Counterpart officials say the needs of Ukraine’s handicapped people are widely ignored by Ukraine’s government and by its citizens as a whole.

According to official statistics, there are between 2.5 million and 3 million disabled people, including the blind and the deaf, in Ukraine. Independent experts believe the real number is nearly twice as high.

But there are remarkably few facilities or services aimed at making the lives of this large group easier. Work places, public offices, banks, stores, restaurants, and apartment complexes rarely provide wheelchair ramps or handicap bathrooms. Disabled people also find it difficult to use public transportation, such as the metro or trams, or even to cross streets, because curbs are high and ramps to underground passageways are too steep.

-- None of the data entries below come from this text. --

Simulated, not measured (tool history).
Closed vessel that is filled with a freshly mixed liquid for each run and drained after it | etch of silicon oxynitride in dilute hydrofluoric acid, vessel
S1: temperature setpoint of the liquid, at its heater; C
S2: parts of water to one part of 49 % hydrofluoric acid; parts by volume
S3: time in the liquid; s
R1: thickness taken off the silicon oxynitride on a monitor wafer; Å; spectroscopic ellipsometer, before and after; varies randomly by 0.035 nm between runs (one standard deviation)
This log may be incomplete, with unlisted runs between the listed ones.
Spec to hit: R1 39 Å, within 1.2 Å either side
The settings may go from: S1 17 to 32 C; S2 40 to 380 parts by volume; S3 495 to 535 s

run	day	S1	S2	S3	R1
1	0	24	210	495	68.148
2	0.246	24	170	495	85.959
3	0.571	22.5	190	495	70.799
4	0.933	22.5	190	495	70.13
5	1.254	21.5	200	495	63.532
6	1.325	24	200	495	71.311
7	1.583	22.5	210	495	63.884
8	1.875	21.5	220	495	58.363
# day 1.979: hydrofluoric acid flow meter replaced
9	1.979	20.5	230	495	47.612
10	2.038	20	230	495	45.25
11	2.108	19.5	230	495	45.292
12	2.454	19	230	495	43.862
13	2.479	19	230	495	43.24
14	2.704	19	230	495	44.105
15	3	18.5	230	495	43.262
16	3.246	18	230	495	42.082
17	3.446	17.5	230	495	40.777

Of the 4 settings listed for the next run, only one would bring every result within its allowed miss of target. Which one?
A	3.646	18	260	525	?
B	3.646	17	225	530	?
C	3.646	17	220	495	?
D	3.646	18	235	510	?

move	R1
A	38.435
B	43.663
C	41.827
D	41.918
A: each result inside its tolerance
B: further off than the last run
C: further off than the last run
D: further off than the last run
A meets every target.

‘Ukraine is in the stone age as far as handicap facilities are concerned,’ said Svetlana Mishenko, general director of Kyiv’s Union of Independent Invalid Trade Organizations. ‘The barrier that prevents a handicapped person from living a normal life is the lack of equipment. There is no way they can use escalators, stairs, or bathrooms. The government doesn’t seem to care, though.’

Ukraine’s lack of facilities for the handicapped is rooted in its communist past. Under an ideological system that embraced a physical and intellectual ideal, those that were disabled were often pushed aside and ignored.

‘The government just never thought of providing handicapped facilities during the Soviet times,’ said Igor Dudnik, head of Kyiv’s Coordinating Council of Disabled Organizations.

After Ukraine gained independence in 1991, the Parliament adopted a law aimed at providing rehabilitation and counseling programs for the physically disabled and creating special housing and outfitting work areas to fit their needs, according to attorney Oleg Polozyuk, program coordinator for Elwyn, a company working under the auspices of Counterpart to help those with special needs.

‘The law determined the social environment for handicaps according to international standards, and public places needed to be designed to cater for disabled individuals by the year 2000,’ Polozyuk said. ‘As you can see, we have less than two years left and nothing has been done.’

‘The authorities say its because a lack of funds, but that isn’t a valid excuse,’ Polozyuk added. ‘It’s not a problem of money, but where that money is being directed.’

Polozyuk estimates that only 20 percent of the money the government has allocated for improving the country’s infrastructure for the physically disabled actually ends up being used for that purpose. The rest, he says, gets lost as it flows through the web of Ukraine’s bureaucracy.

‘If all the funds were given directly to the handicapped and didn’t get sucked up into government structures, the situation would improve,’ he said.

Polozyuk himself was paralyzed in a swimming accident and confined to a wheelchair at the age of 13. As with most of Ukraine’s disabled, it was up to his family to help him continue to lead an active life.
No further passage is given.